Researchers find evidence of red dwarf stars “eating” their planets
Researchers led by a Keele scientist have found evidence of red dwarf stars completely engulfing their surrounding planets; a phenomenon which has been predicted but never conclusively supported.
Led by astrophysicist Professor Robin Jeffries, the team studied young star clusters using data from the Gaia-ESO Spectroscopic (GES) survey and found a small number of red dwarf stars with high lithium content, which was unexpected as red dwarf stars should not have any lithium at all.
Red dwarfs are lower mass, cooler counterparts of the Sun. However, their interiors are very hot and turbulent, so much so that all their lithium content, originally present in the material they were born from, should be rapidly consumed in nuclear fusion reactions.
Because of this, there have been previous predictions that finding the presence of lithium in their atmospheres could signpost the engulfment of still lithium-rich material accreted from a surrounding planetary system.
In this study, the researchers looked at these stars using spectroscopic data, which refers to the study of how different matter interacts with electromagnetic radiation. The spectroscopic data covered thousands of stars, but in their analysis the team identified six different red dwarfs in three separate clusters which had much higher lithium content than other stars of a similar spectral type.
Their analysis suggests that these stars had engulfed their surrounding Earth-like planets, or about 3 to 10 Earth-masses of planetary material in total, providing a fresh burst of lithium to their otherwise lithium-depleted atmospheres.
These engulfment events have long been theorised as a possible and even probable outcome during early planetary system formation, and may even have happened earlier in our own Solar System.
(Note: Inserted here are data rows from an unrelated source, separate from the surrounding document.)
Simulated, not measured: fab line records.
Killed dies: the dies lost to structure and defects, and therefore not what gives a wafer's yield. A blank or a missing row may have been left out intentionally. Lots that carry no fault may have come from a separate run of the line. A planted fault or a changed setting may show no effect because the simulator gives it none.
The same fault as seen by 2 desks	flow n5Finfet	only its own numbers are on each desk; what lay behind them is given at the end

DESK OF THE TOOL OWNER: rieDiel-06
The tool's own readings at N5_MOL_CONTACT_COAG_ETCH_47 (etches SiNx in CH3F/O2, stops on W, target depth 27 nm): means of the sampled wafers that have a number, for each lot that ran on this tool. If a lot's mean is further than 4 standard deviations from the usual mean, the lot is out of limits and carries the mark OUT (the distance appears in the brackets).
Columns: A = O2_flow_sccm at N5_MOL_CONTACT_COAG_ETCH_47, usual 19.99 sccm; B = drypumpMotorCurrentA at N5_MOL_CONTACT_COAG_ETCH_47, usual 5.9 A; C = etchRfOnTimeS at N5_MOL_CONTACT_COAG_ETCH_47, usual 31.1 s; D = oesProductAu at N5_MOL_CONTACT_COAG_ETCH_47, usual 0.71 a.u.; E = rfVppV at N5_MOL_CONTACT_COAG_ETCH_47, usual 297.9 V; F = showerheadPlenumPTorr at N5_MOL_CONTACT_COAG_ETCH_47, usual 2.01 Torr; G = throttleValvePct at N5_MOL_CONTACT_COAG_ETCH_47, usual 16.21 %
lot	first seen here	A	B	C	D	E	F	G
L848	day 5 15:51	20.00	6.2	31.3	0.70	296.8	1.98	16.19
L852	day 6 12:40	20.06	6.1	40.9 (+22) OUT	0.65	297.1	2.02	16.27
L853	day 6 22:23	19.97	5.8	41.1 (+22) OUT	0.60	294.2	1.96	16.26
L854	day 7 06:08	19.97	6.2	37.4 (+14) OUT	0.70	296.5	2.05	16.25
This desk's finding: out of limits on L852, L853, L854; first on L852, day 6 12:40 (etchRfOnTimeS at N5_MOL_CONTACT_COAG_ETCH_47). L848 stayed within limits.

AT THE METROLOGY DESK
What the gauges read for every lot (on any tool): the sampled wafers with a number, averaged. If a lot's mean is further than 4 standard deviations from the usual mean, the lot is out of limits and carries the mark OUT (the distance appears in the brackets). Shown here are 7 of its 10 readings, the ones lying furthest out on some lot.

If this explanation proves correct, a new window is opened onto the early lives of planetary systems, allowing the quantity and timing of planetary engulfment to be investigated. Unlike isolated stars, those found in clusters have well-understood ages and masses, and the presence of many similar siblings, born from the same initial material, means even small chemical abundance differences are easier to establish.
The findings have been published today in the Monthly Notices of the Astronomical Society.
Professor Robin Jeffries from Keele University, who led the research, said: “Because these low-mass stars should have depleted all their lithium, the addition of even a trace from their forming planetary systems is readily seen – like throwing paint onto a completely blank canvas.”